Wednesday, September 9, 2009

This Day in Baseball History (“Miracle Mets” and the Black Cat)


September 9, 1969—The New York Mets saw irrefutable proof that they would overtake the Chicago Cubs in their first miraculous championship season, when a black cat crossed in front of Cubs’ star third baseman Ron Santo as he waited in the on-deck circle.

Sure enough, the Mets stomped on the Windy City visitors at Shea Stadium, 7-1. The victory left the former lovable losers within a half game of first place in the National League East—and before long, the team dubbed “the Amazin’s” not long before had crossed this threshold.

I mean no disrespect to the Mets when I write that, all around, they were inferior to every team they beat on the way to the pennant and World Series in ’69. Consider the elite players of those in their way:

* The Cubs had three future Hall of Famers (Ernie Banks, Billy Williams, and Ferguson Jenkins) and another player who arguably should join them in Cooperstown (Santo).


* The Atlanta Braves, who the Mets beat in the playoffs, had four Cooperstown-bound players (Hank Aaron, Orlando Cepeda, Phil Niekro, and Hoyt Wilhelm) and another player with All Star-caliber credentials that year, Rico Carty.
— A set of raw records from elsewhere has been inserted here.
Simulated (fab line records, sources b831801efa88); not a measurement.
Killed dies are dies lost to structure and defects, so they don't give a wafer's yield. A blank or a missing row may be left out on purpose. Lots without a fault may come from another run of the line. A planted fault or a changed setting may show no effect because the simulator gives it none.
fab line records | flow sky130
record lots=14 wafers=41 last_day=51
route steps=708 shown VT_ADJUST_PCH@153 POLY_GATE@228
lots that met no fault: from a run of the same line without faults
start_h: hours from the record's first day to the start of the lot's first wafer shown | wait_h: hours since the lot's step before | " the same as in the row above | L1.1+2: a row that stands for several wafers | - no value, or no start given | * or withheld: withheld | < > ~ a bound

* The Baltimore Orioles had three Hall of Famers—Frank and Brooks Robinson, and Jim Palmer—plus two other pitchers having career years (Dave McNally, Mike Cuellar) and an additional feared slugger (Boog Powell).

And the Mets? One Hall of Famer—Tom Seaver, of course—along with another (Nolan Ryan) who made it on the basis of his record with other teams besides the Mets.

No, to say the Mets won with less overall talent than other squads is a tribute to the players’ grit, and especially to the two men who molded the squad, for whom a reasonable-to-good Cooperstown case can be made: manager Gil Hodges and pitching coach Rube Walker.

Hodges commanded instant respect from his players—and his removal of outfielder Cleon Jones, then in the midst of his finest year in the majors (.340 batting average), for not hustling made the squad sit up and take notice.

As for Walker: grandson Thomas Cogliano has made an interesting case for his place in Cooperstown, for his expert cultivation of the five-man pitching rotation.
While Mets fans point to one of Walker’s “projects,” Tom Terrific, as the reason for their victory in this particular game (he won his 21st victory in that 25-win, Cy Young-award season), Cub diehards point to another factor: their jinx.

Know why I love the idea of novels like Bernard Malamud’s The Natural and Philip Roth’s The Great American Novel? Because, all their mythological references merely reflect the reverence, curses, and invocation of fate and the gods that fans hold when they bemoan the ill fortune of their favorite team.

For Cubs fans, “Murphy”—the pet goat refused admittance to Game 4 of the 1945 World Series, thereby driving its owner to lay a curse on his favorite baseball team—was as calamitous a creature as Mrs. O’Leary’s cow. That black cat that circled Santo before scampering under the stands was just another manifestation of what I like to think of as “Murphy’s Law”—all part of a season in which the Cubs squandered a 9½-game mid-August lead over the Mets, only to finish nine games back.